The person in charge moved to Portland
What do you do when the person in charge of making sure your business functions wants to move across the country and also keep the job she loves?
You make it work.
If you’ve read my book, you know about Amanda. She found Student Maid on Craigslist, and we hired her to answer phones and schedule clients. When we interviewed her, Amanda was upfront about her desire to eventually move to Portland, Oregon—3,000 miles from our headquarters in Florida—to be closer to her family. She didn’t have a solid timeline in mind, but I didn’t think much of it: The customer service position she was applying for had a lot of turnover, and I figured that when the time came for her to move, we would find someone else to take her place. But Amanda quickly worked herself out of a customer service role. Before working with us, she was a world-class archer and archery coach, so she blew us away with her innate ability to coach our team members. Within a year or so, we promoted her to Chief of Student Maid.
As time went on, I was faced with a serious dilemma: Amanda was still set on moving to Portland, but she now held the top position at Student Maid. I couldn't imagine losing her, but I also didn’t want to keep her away from her family.
I knew I had three options. The first was to attempt to convince Amanda to stay at our HQ, paying her whatever salary was necessary to get her to agree not to move. The second was to begin looking for a new Chief of Student Maid. And the third was to figure out how she could make her dream of moving 3,000 miles away a reality and still keep the job she loved.
I chose the third. Amanda loved her job and didn’t want to lose it. And I didn’t want to lose her. So we began to meet regularly to discuss the timeline for her move and create a plan to make her role remote.
Initially the idea was terrifying. How could the person in charge of leading our team live so far away? How would we keep the culture intact without her physical presence? How would our students feel about not being able to drop by her office after a shift? How would we manage the three-hour time difference? I remember one meeting where Amanda and I sat with the rest of our leadership team and listed everything that could potentially go wrong. It was overwhelming.

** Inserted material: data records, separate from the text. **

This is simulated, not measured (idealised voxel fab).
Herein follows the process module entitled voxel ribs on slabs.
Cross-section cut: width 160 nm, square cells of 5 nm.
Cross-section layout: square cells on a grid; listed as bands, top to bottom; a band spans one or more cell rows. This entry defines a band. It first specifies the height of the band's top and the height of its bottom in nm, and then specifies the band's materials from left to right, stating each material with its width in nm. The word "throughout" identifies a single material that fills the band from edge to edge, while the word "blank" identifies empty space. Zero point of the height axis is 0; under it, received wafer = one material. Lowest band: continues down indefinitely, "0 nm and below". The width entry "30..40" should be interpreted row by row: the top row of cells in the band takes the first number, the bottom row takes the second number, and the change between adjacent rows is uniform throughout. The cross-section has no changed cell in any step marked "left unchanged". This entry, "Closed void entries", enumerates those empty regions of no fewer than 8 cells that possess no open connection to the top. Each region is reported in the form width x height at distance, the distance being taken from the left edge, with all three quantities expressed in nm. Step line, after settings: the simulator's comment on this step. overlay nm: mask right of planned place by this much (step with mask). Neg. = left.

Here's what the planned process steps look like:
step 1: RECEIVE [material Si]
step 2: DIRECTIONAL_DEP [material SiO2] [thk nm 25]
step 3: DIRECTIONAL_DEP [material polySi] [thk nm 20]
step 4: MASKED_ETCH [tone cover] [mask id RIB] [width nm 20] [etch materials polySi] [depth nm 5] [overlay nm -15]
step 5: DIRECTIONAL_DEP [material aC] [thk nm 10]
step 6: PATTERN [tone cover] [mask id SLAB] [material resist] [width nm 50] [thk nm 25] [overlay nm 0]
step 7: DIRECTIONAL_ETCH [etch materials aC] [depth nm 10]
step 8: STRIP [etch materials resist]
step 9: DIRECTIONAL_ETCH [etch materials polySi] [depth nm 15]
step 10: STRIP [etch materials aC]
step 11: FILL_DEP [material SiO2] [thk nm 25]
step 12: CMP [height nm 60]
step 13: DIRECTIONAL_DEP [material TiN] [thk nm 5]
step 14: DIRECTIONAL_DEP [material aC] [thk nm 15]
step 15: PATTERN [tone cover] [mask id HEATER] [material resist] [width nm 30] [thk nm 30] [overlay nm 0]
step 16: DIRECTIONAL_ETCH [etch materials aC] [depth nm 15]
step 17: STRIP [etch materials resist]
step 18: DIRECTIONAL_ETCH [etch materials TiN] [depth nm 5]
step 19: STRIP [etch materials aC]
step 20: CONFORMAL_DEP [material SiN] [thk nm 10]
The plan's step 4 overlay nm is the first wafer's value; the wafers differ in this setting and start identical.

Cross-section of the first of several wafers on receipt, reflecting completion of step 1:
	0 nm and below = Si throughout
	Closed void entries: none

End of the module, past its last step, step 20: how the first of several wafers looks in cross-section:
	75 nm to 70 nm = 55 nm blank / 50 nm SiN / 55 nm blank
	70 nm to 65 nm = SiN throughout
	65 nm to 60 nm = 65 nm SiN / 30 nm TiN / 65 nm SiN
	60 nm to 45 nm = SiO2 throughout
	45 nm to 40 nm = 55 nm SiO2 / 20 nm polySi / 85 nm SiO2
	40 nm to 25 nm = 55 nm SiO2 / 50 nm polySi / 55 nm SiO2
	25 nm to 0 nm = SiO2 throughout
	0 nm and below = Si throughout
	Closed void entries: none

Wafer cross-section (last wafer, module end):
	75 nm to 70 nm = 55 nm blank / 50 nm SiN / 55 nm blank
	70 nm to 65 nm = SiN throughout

But when I really thought about it all, here’s what I realized: Fear isn’t a good enough reason to prevent us from trying. I trust Amanda. She’s ridiculously good at her job. She cares about our team members and always makes them her priority. Why would any of that change just because she was moving? The biggest challenge would come from the physical barriers separating us, not from Amanda. I owed it to her to try.
What came next was huge for Student Maid. Instead of hiring someone else to cover the parts of Amanda’s job she could no longer do without being physically present, we created the Ambassador Program, a leadership program that offers our team members the chance to actually run our company. Our team members apply for positions in a competitive process. Should they be selected, they accept year-long roles in operations, culture, training, recruitment, and various other parts of the business. Amanda coaches our Ambassador team from afar, helping them learn tangible leadership skills that would take them years to learn elsewhere. A network of cameras and screens makes it possible for Amanda to connect face-to-face instantly from anywhere in our office, and she flies in quarterly to spend a week with our team at HQ.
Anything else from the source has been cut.